All of lore.kernel.org
 help / color / mirror / Atom feed
From: Miaohe Lin <linmiaohe@huawei.com>
To: "ying.huang@intel.com" <ying.huang@intel.com>,
	David Hildenbrand <david@redhat.com>,
	Oscar Salvador <osalvador@suse.de>
Cc: <akpm@linux-foundation.org>, <songmuchun@bytedance.com>,
	<hch@infradead.org>, <willy@infradead.org>, <linux-mm@kvack.org>,
	<linux-kernel@vger.kernel.org>,
	Pavel Tatashin <pasha.tatashin@soleen.com>,
	John Hubbard <jhubbard@nvidia.com>,
	Linus Torvalds <torvalds@linux-foundation.org>,
	Vlastimil Babka <vbabka@suse.cz>, Yu Zhao <yuzhao@google.com>
Subject: Re: [PATCH v2 2/9] mm/vmscan: remove unneeded can_split_huge_page check
Date: Sat, 16 Apr 2022 10:34:02 +0800	[thread overview]

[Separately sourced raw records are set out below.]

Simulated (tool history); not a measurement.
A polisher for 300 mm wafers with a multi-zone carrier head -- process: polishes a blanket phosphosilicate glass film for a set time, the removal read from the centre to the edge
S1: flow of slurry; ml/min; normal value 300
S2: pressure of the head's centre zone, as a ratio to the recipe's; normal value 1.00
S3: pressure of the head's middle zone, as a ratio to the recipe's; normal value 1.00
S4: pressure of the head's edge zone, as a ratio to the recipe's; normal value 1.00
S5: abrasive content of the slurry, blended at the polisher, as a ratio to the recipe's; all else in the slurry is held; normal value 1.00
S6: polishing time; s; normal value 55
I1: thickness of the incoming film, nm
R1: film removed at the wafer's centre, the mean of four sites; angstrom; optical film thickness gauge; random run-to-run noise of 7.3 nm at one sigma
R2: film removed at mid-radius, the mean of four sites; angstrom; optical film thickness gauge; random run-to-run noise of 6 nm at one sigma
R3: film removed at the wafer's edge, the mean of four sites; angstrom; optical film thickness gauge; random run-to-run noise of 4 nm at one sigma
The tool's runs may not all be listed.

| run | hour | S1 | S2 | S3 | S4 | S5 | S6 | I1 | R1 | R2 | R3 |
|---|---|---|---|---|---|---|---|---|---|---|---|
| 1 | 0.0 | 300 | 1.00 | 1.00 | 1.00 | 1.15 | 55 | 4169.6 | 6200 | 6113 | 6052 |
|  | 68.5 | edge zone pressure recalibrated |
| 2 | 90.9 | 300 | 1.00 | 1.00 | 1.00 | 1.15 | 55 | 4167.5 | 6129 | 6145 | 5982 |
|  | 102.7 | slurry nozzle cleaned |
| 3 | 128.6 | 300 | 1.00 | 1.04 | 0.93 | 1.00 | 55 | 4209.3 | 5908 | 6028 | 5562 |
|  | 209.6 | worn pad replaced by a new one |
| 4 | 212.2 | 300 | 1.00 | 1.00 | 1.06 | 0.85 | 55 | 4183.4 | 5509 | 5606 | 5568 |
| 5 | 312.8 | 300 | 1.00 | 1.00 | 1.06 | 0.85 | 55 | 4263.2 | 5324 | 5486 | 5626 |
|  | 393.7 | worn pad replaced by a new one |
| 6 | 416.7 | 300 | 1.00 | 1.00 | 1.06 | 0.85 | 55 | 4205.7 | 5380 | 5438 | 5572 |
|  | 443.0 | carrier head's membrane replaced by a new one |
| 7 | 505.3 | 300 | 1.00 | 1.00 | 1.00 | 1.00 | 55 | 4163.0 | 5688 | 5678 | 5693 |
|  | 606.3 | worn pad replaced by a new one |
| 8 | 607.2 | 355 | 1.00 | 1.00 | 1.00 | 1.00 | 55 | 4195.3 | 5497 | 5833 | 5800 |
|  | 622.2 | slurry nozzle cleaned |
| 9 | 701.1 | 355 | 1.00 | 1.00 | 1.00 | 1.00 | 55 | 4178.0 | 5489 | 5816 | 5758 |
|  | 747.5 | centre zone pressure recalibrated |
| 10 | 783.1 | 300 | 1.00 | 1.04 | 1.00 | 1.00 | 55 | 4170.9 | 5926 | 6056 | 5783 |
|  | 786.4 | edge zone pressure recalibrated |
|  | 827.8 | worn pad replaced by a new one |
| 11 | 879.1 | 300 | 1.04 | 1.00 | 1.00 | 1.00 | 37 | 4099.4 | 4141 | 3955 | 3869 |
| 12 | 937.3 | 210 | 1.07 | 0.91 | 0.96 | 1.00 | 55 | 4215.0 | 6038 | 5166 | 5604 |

Message-ID: <70b64476-6efc-c8ad-9cf3-b101c3b92db1@huawei.com> (raw)
In-Reply-To: <4b47e6317aca3deeabf610a7f4839563ff2b25a1.camel@intel.com>

On 2022/4/15 11:07, ying.huang@intel.com wrote:
> On Wed, 2022-04-13 at 09:26 +0800, ying.huang@intel.com wrote:
>> On Tue, 2022-04-12 at 16:59 +0200, David Hildenbrand wrote:
>>> On 12.04.22 15:42, Miaohe Lin wrote:
>>>> On 2022/4/12 16:59, Oscar Salvador wrote:
>>>>> On Sat, Apr 09, 2022 at 05:34:53PM +0800, Miaohe Lin wrote:
>>>>>> We don't need to check can_split_folio() because folio_maybe_dma_pinned()
>>>>>> is checked before. It will avoid the long term pinned pages to be swapped
>>>>>> out. And we can live with short term pinned pages. Without can_split_folio
>>>>>> checking we can simplify the code. Also activate_locked can be changed to
>>>>>> keep_locked as it's just short term pinning.
>>>>>
>>>>> What do you mean by "we can live with short term pinned pages"?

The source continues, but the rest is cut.